The touring Fringe crew has moved on down the road to Saskatoon and Edmonton, the tents are packed up, the shows are over, and dinner at the King's Head tonight will doubtless be more quiet than it was last month, during the Winnipeg Fringe.
This was a bittersweet festival for me. Sweet, because I was in a hit show, and got to feel the love from audiences, sweet, because people love comedy in a way they seldom love drama, sweet, because the marketing strategy we devised for the show worked REALLY well, sweet, because our numbers moved up every day, culminating in a sold-out closing night.
I saw some old friends, and went to a few good parties, and saw a lot of great shows. I got to be "in nose" for the first time in my career. I was onstage with the friend who got me into the business of Fringe touring in the first place: Alison Field. My fellow cast members all shone in their unique ways, and mostly, we had fun.
The weather was warm. Laura Anne Harris who billeted with me, five starred in the Free Press, and on CBC, and sold out her run, and I got to share in her joy in a critical and financial hit for a play about Judy Holliday and the McCarthy hearings. I can't tell you how that heartened me, because it means there's a Fringe audience with an appetite not only for comedy, but for serious drama. Muriel Hogue won the Harry Rintoul Award! Yah! Barb Popel and Brian Carroll were back in town, seeing 50 shows, and reminding me what a great, engaged audience this Fringe draws.
And there's the bitter part of the thing: money. At the end of the day, being in a five star show with four other people paid (barely) for about a month of my life. Because there are so many people in our cast, and because a number of my fellow actors are the parents of young children, touring our hit show is a near impossibility. We may do Edmonton - next year. We could get picked up by a regional theatre in a year's time: but until then, a girl's gotta eat.
At the end of this Fringe, after our critical and box office hit, I realized I could no longer afford my apartment. Everything I own, that won't fix into two suitcases, is going in storage this month, and I join the ranks of the itinerant.

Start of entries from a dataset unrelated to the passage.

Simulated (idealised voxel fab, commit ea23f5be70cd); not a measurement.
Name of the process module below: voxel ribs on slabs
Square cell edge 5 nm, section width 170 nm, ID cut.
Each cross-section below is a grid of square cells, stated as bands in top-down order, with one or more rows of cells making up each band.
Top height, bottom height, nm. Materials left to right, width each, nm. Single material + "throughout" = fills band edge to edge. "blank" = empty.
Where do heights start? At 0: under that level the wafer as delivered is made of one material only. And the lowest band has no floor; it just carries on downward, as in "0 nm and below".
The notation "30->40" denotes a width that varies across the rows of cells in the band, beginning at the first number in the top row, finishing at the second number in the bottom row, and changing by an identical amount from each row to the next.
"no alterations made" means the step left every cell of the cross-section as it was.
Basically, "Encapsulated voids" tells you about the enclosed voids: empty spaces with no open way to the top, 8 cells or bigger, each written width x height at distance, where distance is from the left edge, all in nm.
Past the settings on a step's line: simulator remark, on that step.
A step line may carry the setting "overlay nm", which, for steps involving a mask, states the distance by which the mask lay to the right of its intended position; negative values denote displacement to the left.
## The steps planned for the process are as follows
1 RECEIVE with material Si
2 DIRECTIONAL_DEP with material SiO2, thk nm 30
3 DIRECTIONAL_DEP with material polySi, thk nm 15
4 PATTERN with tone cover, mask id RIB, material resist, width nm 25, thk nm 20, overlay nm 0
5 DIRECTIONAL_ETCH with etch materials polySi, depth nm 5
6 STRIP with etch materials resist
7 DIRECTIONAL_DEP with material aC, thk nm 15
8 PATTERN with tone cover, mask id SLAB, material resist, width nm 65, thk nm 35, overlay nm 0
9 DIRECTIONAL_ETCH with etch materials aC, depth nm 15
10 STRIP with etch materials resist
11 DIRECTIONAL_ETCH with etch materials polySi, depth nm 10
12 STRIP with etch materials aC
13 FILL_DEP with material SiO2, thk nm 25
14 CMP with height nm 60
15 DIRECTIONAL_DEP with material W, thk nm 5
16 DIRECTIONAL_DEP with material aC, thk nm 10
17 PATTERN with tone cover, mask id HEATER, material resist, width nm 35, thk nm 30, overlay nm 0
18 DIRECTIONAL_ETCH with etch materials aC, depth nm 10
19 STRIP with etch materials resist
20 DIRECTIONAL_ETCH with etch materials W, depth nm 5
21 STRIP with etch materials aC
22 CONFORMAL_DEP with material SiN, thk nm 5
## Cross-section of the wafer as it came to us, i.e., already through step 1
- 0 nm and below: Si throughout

I'm not alone in this in my profession. A number of performers I know on the Fringe circuit have no fixed address. Touring cost $5-700 per festival up front, in fees paid to the festival for the theatre, tech support, and a listing in the catalogue. Those fees get paid between October and December, mostly. Add in a director, any design elements, posters, fliers, photos, press kits, a website, costumes, rehearsal space, travel from town to town (some people come here from New Zealand or Los Angeles) and figure a minimum of three months on the road, but more likely four or five where you need to eat, and sleep (thank you billets!). I figure my COSTS to tour for the previous 2 seasons amounted to $ 5 - 6k per tour. 100% of ticket revenue is turned over to performers but at an average price of $8 a ticket you need to put a lot of bums in seats to get to 6K.
Given I'm not going to be in my apartment for at least three months next year, and given that some incredibly generous friends are willing to let me house-sit and crash out this winter, I decided, in the interests of actually being able to afford to mount a show next summer, I would give up having an apartment this winter.
I resumed performing in a serious way three years ago, after a long hiatus. It's going pretty well. I have an agent, I've been in two films this past summer, I'm on my way to a union card, and each play I've done on the circuit has fared better critically than the last. In spite of that, my income is half what it was three years ago. Yes, I do other things for money besides acting, but even with that factored in, expense reduction was a necessity, and rent is a huge expense. When my irreplaceable room mate returned to France to pursue HIS career as an artist (and a really cute French girl) I knew I was going to have to let my beautiful home on the river go.
Now I love touring on the Fringe circuit, and it is my personal and professional goal to write and perform in that most elusive of creatures: a critical and box office hit. If I'm lucky, and I work really hard, and I make good choices, maybe my gamble will pay off, and I'll get that hit show next year. If I'm really lucky, I'll get one of the grants I'm going to apply for this month, and I'll have some cash to hedge my next touring bet.
I know I'm incredibly lucky already. I have friends who will just give me a place to live, while I write my next play. Not everyone is so fortunate. And I know this is a precarious way to make a living, but that's what I do. Theatre is not my hobby, in my spare time.
I also know that the in-town hit, as great as it was, did not satisfy me the way touring does.
When my friends left town last week, I knew that next year, I had to join them again on the road. To be able to have the experience of taking a new play across the country, to see over 100 shows in 5-7 cities, to spend months living with other people who are willing to make their art their life's work: and to know, if the show goes REALLY well I can take it to New York or Australia, that's worth taking a gamble for.